This is a recipe of a delicate and complex dish made out of Paneer (Indian Cottage cheese) and Spinach. The art of making the spinach and paneer dumplings is the most time consuming in this recipe. It is suggested, to prepare the dumplings ahead of time and store in the freezer.
1 cup tomato puree
2 ½ tbsp. vegetable oil
½ tbsp. coriander powder
½ tsp. roasted cumin powder
½ tsp. red chili powder (or to taste)
1 tbsp. honey
½ tbsp. fenugreek
6 black peppercorns
½ inch cinnamon stick
½ cup cream (more or less depending on desired richness)
salt, to taste
1 ½ bundle spinach
1 tbsp. vegetable oil
½ tsp. Dried Mango Powder (Aamchoor in Hindi)
¼ tsp. red chili powder
salt, to taste
0.625 lbs Indian Cottage Cheese (Paneer) (approx. a quarter of large 2.5 lbs brick)
1 cup of corn flour
- Put the oil in a pan and let it heat up.
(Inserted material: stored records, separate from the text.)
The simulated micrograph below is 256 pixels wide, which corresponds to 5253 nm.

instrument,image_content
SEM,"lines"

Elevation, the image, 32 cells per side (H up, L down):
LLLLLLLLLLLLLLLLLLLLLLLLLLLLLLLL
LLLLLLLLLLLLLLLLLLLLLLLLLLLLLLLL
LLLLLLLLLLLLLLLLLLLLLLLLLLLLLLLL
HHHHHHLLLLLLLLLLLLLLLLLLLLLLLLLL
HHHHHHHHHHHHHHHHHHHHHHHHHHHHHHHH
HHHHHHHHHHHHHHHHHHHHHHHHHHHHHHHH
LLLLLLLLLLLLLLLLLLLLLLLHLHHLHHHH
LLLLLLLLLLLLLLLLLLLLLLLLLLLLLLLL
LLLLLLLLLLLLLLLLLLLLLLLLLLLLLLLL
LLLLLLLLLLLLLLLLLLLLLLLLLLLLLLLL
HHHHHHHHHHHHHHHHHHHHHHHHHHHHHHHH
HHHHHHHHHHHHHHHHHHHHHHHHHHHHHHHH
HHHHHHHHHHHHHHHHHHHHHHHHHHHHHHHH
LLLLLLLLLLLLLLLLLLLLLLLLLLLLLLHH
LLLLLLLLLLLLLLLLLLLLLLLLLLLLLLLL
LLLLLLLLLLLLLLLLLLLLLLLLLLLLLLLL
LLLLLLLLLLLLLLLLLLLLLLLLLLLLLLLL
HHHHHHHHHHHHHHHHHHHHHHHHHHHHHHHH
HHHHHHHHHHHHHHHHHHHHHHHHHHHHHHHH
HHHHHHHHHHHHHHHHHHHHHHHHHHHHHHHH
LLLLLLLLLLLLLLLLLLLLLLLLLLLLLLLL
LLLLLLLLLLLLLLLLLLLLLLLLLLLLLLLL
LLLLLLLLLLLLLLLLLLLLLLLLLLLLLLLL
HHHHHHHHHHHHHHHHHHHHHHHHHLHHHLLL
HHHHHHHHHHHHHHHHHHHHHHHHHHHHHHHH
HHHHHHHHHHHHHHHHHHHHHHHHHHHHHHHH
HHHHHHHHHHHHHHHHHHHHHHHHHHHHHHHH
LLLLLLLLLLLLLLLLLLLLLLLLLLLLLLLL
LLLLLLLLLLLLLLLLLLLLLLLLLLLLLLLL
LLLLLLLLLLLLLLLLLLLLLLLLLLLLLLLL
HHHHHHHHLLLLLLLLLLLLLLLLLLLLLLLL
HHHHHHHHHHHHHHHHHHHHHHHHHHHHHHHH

- Once the oil is hot, add coriander powder. Stir for about 40 seconds, not letting the powder burn.
- After that add the cumin powder, stir a few times, and then add the tomato puree.
- Then add all the other ingredients, except fenugreek and honey, in to the puree and continue to stir on medium heat until the puree starts turning brown.
When you can start seeing the oil separate from the gravy, add the fenugreek to the pan.
- Stir for about a minute and then add the honey.
- Stir until fully incorporated, and then add 2 cups of the water from blanching the spinach.
- Once that is fully incorporated add the cream and turn the heat down to low.
- Let the gravy cook, stirring every now and then, at least until it starts bubbling and then take it off the heat once it’s consistency is to your liking.
- Pour the gravy through a large sieve to remove all the spices and smooth out the overall consistency of the gravy.
- Bring a large pot of water to a boil. In the meantime, fill a bowl with ice water.
- Once the pot of water is boiling put the spinach in it for about 2-3 minutes. You can do this step in batches, or all at once depending on the size of your pot and bowl.
- Once the spinach looks slightly dark green in color, put the spinach in the ice water to stop it from cooking any further. Save the water that you boiled the spinach in for the gravy.
- Strain the spinach, and squeeze into a ball to take all the excess liquid out.
Put the spinach in a blender (or use a knife if you prefer) to finely chop it. If using a blender, do not let it turn into a fine puree!
- Heat a pan with 1tbs oil and add the spinach, add amchur, chilli powder and salt. Stir for about 3 to 4 minutes or till you see the moisture reduced and the spinach looks ready to hold as a ball. Take it off the heat, let it cool in refrigerator.
- Add salt to taste in paneer and mix well.
- Take 1 1/2 tbs of paneer and add couple of raisins. Make them into small balls.
- Take 2 tbs of spinach and flatten it on your palm, place the paneer ball in the middle and wrap it.
- Roll the spinach covered paneer ball in corn flour and keep aside.
- Once all dumplings in the same of balls are done, deep fry them for about 2-3 mins or until they just start to change color. Take them out and let them cool a while.
Cut the these dumpling balls in equal halves and serve with gravy.